Slide 72 of 89
As a person he was extremely organized, everything was in it's place on his desk at work or in the office in his home. It was interesting that, although he was extremely well organized I don't recall any schedules for projects. He personally took care of training ladies to adjust the length of traces on the printed circuit boards to be the same length, thereby avoiding races. Ladies that had little or no experience did this.
Seymour got married (I think in 1980). My wife (Gail) and I went to dinner one evening with Seymour and his fiancée at the time, and found her to be very charming and outgoing. I recall Seymour got a very expensive bottle of red wine, Chateau Lafite Rothchild approx. $100 per bottle. So I think he must have been interested in wine, perhaps because Rothchild was an investor in Cray and he usually got a case each year as a gift from Rothchild.
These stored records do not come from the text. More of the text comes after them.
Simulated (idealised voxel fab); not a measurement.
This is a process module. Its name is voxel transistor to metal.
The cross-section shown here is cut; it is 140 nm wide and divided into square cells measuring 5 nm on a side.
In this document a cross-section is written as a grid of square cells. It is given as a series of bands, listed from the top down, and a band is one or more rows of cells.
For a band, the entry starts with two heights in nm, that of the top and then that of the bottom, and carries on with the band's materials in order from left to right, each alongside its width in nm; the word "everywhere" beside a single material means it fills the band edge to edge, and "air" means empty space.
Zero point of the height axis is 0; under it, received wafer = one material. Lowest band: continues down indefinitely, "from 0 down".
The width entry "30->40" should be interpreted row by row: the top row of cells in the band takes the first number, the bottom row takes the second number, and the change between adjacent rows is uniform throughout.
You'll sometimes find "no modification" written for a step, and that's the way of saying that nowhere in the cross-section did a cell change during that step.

Most of us logicians and architects in Boulder all studied the logic for the Cray 1 and found his work to be simple but not obvious. It took a lot of effort to understand some of the features of his logic. Some designs still stick in my mind, his adders were very fast and different, although now the techniques are in all the textbooks and very common. The way he swapped context was quite interesting; the register files were all dual ported so that all the registers could be moving at the same time.
Seymour was a great architect, logician, and packaging engineer but did not understand circuit design or semiconductor technology. During the 60's and70's most of the architects had strong logic design backgrounds. I recall that most of the architects of that time were weak in circuit design and since VLSI was not mature, the architects of the day were generally not experienced with these new capabilities.